Story: The honorable samurai Shinzaemon (Koji Yakusho) is entrusted with a difficult task. The half-brother of the reigning shogun, Naritsugu (Inagaki Goro), is a cruel man who tortures his people and followers as well as servants in the most gruesome way possible and kills them as he pleases. Naritugi's atrocity is getting around so fast that even the shogun's council of elders doesn't see any other way out but to secretly order his assassination so that the shogun doesn't lose his face. Shinzaemon is the man who is told to assemble a fellowship of samurai in order to intercept Naritsugu on his travel to Edo with their help and kill him. For this he still needs a few skilled men who, among other places, he finds in his nephew Shinrouko (Takayuki Yamada) and eleven other loyal samurai. However, on the battlefield Shinzaemon doesn't only have to hold his ground against an army that completely outnumbers him and his fellowship but he also has to face his arch-enemy Hanbei (Masachika Ichimura), who might not comply with the actions of his master Naritsugu, but being his bodyguard and first of all being a samurai he has pledged his loyalty to him. A bloody battle that is about to decide the future of the country ensues.
Review: It is impossible to define Takashi Miike or in any way pinpoint him on a genre. His work that he is best known for outside of
Japan, "Audition", was interesting, his movie "Ichi - The Killer" could really impress me, though. The same goes for his
"Visitor Q" in which Miike brought the subject of perversion to a new level in a very entertaining fashion. His apparently most respected movie by
critics and also commercially most successful one is his recently published "13 Assassins". That a director who makes two to four movies a
year can create a work of such outstanding visual expertise is astonishing. The budget of 20 Million dollar has been pretty high for a Japanese
production and Takashi Miike proves that he knows how to invest so much money profitably. "13 Assassins" is a well-achieved old-school samurai film
that reminds us of Akira Kurosawa. But the many critics' paeans of praise are without reason: Takashi Miike's newest movie is no masterpiece!

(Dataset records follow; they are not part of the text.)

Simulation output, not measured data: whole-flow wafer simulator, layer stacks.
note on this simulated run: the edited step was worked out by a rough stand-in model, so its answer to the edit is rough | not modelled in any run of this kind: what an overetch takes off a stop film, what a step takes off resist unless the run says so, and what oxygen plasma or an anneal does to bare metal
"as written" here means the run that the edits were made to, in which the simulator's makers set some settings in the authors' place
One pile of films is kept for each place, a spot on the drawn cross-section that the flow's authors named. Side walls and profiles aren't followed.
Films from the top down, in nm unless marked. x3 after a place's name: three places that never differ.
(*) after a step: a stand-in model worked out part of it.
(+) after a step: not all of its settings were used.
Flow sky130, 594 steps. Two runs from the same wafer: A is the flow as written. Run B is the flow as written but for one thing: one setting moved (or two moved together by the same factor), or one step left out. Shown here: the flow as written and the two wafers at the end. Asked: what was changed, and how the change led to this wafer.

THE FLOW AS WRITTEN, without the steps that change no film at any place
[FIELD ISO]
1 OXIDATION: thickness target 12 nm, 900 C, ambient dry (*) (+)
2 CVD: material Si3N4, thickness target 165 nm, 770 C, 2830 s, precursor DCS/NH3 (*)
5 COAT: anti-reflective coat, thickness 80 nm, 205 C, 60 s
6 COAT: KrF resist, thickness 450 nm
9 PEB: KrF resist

Being Japan's official addition to the International Film Festival Venice and a good samurai film many critics apparently thought that this would
make it a milestone in film history. If you look around a bit on the internet you will find positive review after positive review. This almost
gives the impression that these so-called critics actually don't have a clue at all and seemingly felt forced to find so many positive words because
some well respected critic started heaping praises on the movie. Obviously, those critics don't know much about Asian cinema because even I,
who doesn't regard himself as an expert when it comes to Japanese samurai-movies, have already seen most of what's shown in this movie before! That's
no surprise at all since Miike's work is even a remake of a movie from 1963 with the same title, that at that time was brought to screen by Eiichi Kudo.
Apart from that even Ryuhei Kitamura paid homage to those samurai flicks with his "Azumi", which might have been a bit more
over-the-top, but for that matter also was a lot more entertaining and no critic can tell me otherwise!
The movie's problems lie in the fact that the director has nearly no space to illuminate the characters. As there are 13 assassins this is already
difficult to begin with but Takashi Miike is actually going the right direction and focuses only on a handful of them. But even they don't get the
time they would need to become more three-dimensional or create an emotional bond towards the viewer. This is most apparent during those scenes
in which of course some of them don't get to survive the big showdown. The drama that could have found its way into the movie here is simply
missing and so the viewer isn't touched at all by the fate of some of the protagonists. Outside of Japan the movie has only been published as
an International Version which is cut by 20 minutes. However, the scenes that have been cut out are by far no especially bloody scenes because even
though it is "only" Rated R there are heads rolling and blood is splattering in fountains. Instead some scenes have been cut out which assumedly
concentrated a bit more on the characters, scenes which eventually would have slowed down the pacing.
So maybe the Japanese Director's Cut version of the film can bring some more drama into the film, because that's just what's missing in the International Cut. Koji Yakusho ("Shall we Dance", "Pulse") can't make up for that either, although he is again delivering a great performance and also knows how to handle a sword impressively. A few of the individuals have certain character traits, but it's simply not enough to make us care for and suffer along with them.
The first half of the movie is full of dialogues and plans constantly being schemed. But even then it becomes obvious that a high budget was at disposal which can be seen in the beautiful sets and the well done directing. The 45-minute long showdown at the end is in fact a nice action fest, but even here it has to be pointed out that the fights aren't really breathtaking. Everything is rather simple and realistic in tone despite a few impressive explosions, and the finale strongly reminds us of the aforementioned "Azumi", which was a whole lot more entertaining and actionloaden in this respect, though.
Takashi Miike is a master of shocking cinema but in this movie he is allowed to prove this in one scene only, in which the fate of a woman whose
hands and feet have been cut off by Naritsugu is shown. Apart from that there is only a savage standing out from the rest of the film, who the
samurai run into during their trip through a forest and who becomes the last one of the group. Apparently, he is some sort of forest spirit/god.
Other than that "13 Assassins" is actually a rather commercial samurai film which carries not much of Miike's handwriting, although it has to be
admitted that it is pretty difficult to say how this handwriting is supposed to look like with a director that is at home in any genre.
Those who lower their high expectations stirred up by so-called "respected critics" will undoubtfully have a fun ride with "13 Assassins". Nice directing, good action with old-school samurai style wrapped in a modern cinematic exterior guarantees good entertainment, which only lacks the necessary drama a bit.